The statement holds true as well when the positions of the sovereigns are reversed.
The application of the doctrine of implied immunity must be practical (Railroad Co. v. Peniston, 18 Wall. 5, 85 U. S. 31, 85 U. S. 36), and should have regard to the circumstances disclosed. We think that, in the present instance, the subject of the tax is so remote from any governmental function as to render the effect of the exaction inconsiderable as respects the activities of the city. Compare Alward v. Johnson, 282 U. S. 509, 282 U. S. 514. Its collection is not inconsistent with, and does not trench upon, the immunity of the state as a sovereign. The income of the respondent from the lease is not immune from federal income tax.

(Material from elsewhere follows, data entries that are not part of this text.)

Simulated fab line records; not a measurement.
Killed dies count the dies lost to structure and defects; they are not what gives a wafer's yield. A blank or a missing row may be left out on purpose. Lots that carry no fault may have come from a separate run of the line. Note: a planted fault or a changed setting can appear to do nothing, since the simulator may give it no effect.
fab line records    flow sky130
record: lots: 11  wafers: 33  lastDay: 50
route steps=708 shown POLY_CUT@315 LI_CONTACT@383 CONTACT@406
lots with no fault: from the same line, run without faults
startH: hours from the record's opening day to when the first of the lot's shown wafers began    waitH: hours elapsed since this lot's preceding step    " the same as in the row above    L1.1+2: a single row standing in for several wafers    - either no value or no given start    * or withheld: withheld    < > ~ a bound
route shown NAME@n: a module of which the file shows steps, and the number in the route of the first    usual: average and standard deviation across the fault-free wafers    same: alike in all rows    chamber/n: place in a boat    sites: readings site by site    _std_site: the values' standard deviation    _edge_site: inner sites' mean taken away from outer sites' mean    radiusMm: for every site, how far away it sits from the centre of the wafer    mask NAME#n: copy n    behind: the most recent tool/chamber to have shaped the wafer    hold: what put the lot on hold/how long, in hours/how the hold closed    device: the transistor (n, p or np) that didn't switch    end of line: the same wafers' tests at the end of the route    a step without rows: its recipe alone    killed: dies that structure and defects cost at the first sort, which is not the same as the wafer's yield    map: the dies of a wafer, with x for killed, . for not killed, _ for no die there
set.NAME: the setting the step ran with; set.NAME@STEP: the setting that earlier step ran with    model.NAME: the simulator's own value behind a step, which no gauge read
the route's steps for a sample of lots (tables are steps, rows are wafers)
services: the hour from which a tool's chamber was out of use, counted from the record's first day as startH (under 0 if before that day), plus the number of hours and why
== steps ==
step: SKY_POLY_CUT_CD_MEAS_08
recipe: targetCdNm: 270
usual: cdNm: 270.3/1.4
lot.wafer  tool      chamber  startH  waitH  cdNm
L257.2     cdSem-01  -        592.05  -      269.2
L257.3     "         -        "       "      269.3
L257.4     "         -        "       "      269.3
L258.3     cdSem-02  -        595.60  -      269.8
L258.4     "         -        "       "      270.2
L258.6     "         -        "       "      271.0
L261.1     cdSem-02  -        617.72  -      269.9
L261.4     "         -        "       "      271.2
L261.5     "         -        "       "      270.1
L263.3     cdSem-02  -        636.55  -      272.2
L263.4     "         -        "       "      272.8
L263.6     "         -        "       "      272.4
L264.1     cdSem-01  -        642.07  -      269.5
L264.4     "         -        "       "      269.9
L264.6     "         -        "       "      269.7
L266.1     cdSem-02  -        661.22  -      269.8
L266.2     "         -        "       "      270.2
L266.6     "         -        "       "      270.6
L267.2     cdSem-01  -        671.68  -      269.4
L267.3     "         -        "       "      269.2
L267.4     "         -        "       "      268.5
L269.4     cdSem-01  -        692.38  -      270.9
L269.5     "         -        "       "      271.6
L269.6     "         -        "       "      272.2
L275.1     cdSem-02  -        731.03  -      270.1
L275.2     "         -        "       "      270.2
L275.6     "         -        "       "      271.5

The respondent relies upon Gillespie v. Oklahoma, 257 U. S. 501, and Burnet v. Coronado Oil & Gas Co., 285 U. S. 393, as authorities binding upon us and requiring a decision in its favor. In both of those cases, the sovereign was acting as the trustee of an express trust with regard to the lands leased. In both, the burden upon the public use was more definite and direct than in the present case. As said in the Coronado case, the doctrine of Gillespie v. Oklahoma is to be applied strictly, and only in circumstances closely analogous to those which it disclosed. The decisions relied on cannot be held to be authority upon the facts presented by this record.
The petitioner also asserts that the Board of Tax Appeals was in error in holding that the cost of drilling should be amortized by way of depreciation charges, and not through the statutory allowance for depletion. The identical issue is involved and settled in favor of petitioner by United states v. Dakota-Montana Oil Co., ante, p. 288 U. S. 459, and Petroleum Exploration v. Burnet, ante, p. 288 U. S. 467.
The judgment is reversed, and the cause remanded for further proceedings in conformity with this opinion.